0007, Hybrid retrieval, full-text first (in-Postgres)¶
- Status: Accepted (2026-06-03)
- Deciders: Ariadne maintainers
- Supersedes / superseded by: none
Context¶
The canonical pipeline (ADR-0006) includes a Document leg for unstructured
evidence, email bodies, attachments, free-text records. That leg needs retrieval.
The full design spec
(docs/superpowers/specs/2026-06-03-multi-dataset-pipeline-design.md)
calls for hybrid lexical + semantic retrieval: a full-text (lexical) pass
and a vector-similarity (semantic) pass whose results are fused. The question
is sequencing, what to build first, and at what dependency cost.
Decision drivers¶
- Exact-identifier lookup dominates. Entity searches in the email corpora (Enron, Avocado) centre on names, addresses, codenames, and short phrases. Lexical recall on these terms is high; semantic search adds cost without proportional gain at Phase B1.

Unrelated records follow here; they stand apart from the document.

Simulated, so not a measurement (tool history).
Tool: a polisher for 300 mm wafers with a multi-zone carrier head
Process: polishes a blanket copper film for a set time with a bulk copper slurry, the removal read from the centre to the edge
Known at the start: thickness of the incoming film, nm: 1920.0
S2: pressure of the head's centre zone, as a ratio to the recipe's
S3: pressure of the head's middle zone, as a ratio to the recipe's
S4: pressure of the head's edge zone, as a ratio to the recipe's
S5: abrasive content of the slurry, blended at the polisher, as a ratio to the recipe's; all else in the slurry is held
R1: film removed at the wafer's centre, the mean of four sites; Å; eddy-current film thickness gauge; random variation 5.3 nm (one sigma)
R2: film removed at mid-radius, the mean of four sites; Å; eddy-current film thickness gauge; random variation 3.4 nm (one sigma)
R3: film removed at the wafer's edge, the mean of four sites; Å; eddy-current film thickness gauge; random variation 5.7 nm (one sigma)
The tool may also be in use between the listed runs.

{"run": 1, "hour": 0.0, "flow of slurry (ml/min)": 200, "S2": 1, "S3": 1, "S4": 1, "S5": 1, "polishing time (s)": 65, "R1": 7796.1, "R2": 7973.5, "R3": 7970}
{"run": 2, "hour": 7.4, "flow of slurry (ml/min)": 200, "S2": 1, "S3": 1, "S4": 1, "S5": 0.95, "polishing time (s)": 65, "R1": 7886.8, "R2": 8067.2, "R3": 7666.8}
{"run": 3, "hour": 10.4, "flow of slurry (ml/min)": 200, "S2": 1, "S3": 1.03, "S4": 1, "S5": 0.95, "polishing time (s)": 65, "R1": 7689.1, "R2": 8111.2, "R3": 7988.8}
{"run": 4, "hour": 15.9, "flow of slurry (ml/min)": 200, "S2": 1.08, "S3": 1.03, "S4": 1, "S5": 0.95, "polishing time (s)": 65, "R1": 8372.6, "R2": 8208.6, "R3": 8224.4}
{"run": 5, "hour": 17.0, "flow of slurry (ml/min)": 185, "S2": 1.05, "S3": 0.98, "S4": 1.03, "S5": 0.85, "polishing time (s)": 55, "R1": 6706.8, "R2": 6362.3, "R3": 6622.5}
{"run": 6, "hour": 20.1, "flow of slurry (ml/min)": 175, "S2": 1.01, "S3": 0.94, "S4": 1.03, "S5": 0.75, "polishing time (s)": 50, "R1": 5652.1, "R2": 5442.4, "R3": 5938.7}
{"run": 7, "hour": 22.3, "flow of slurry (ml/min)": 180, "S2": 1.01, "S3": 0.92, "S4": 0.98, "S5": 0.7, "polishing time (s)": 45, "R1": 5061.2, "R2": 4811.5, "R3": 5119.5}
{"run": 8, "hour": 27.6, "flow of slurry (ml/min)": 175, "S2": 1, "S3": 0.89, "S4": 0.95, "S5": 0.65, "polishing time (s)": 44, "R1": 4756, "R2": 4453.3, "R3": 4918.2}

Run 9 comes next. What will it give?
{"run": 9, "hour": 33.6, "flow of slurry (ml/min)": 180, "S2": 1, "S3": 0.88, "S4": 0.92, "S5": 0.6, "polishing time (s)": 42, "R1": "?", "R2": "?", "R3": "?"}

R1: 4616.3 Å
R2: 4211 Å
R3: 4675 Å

- PII must not require an embedding round-trip. Sending document text to a cloud embedding model exposes PII content to a third party before access control has been applied. The lexical leg requires no embedding step.
- Keep dependencies lean. Every new extension or service is a new failure mode for a pre-release project.
- Stay in the one access-controlled store (per ADR-0004). All evidence must
be auditable and traceable through the existing
postgres-mcpexecute_sqlinterface. A separate retrieval service would split the audit trail.
Considered options¶
A. Postgres built-in full-text search (chosen)¶
Generated tsvector column + GIN index + websearch_to_tsquery, queried via
the existing postgres-mcp execute_sql tool. Semantic leg (pgvector +
local embedding model) added later and fused via Reciprocal Rank Fusion (RRF).
- Pro: zero new dependency; no embedding step (PII content never leaves the
box at Phase B1); exact-term precision on names and addresses; the full-text
index is queryable through the same
execute_sqltool already in use. - Con: Postgres's built-in
ts_ranklacks BM25's IDF weighting, so ranking quality is lower than a BM25 extension for longer documents. Acceptable at Phase B1; addressable later via a named upgrade path.
B. Adopt a BM25 extension now (pg_textsearch or ParadeDB pg_search)¶
- Pro: better term-frequency / inverse-document-frequency ranking out of the box.
- Con: introduces a new Postgres extension before ranking quality is a
measured bottleneck; adds complexity earlier than the work justifies.
pg_textsearch(2026 C-native BM25) is the preferred future path when ranking quality matters, faster than ParadeDB and not Neon-deprecated, but it belongs in a named upgrade, not Phase B1.
C. Dedicated vector database¶
Rejected per ADR-0004: consolidate evidence into the one auditable Postgres store. A separate vector DB splits access control and breaks the provenance model the analytic product depends on.
Decision¶
Adopt option A. Ship a generated tsvector column, a GIN index, and
websearch_to_tsquery queries via the existing postgres-mcp execute_sql
tool. Named upgrade paths:
pg_textsearch: C-native BM25, faster than ParadeDB, not Neon-deprecated, when ranking quality on longer documents becomes a measured need.- pgvector + local embedding model: EmbeddingGemma-300M (primary; small footprint, no cloud call); BGE-M3 fallback, for the semantic leg, fused with the lexical leg by Reciprocal Rank Fusion. The semantic leg is an isolated follow-on that does not change the lexical schema.
Consequences¶
- Phase B1 ships the lexical leg with no embedding dependency and no new Postgres extension. PII document content does not leave the box.
- The semantic leg is an isolated, additive follow-on: add a
vectorcolumn, populate it with a local model, and join the two ranked lists via RRF. - All retrieval, both legs, stays inside Postgres and is queryable through
the same
execute_sqlinterface, preserving the single-store audit trail. - The embedding model is injectable via an
Embedderprotocol; the default is the ungatedbge-small-en-v1.5(384-dim, Apache-2.0), chosen over EmbeddingGemma-300m as the default because Gemma is license-gated (HF token friction for dev/CI); EmbeddingGemma-300m (768-dim) remains the documented higher-quality swap.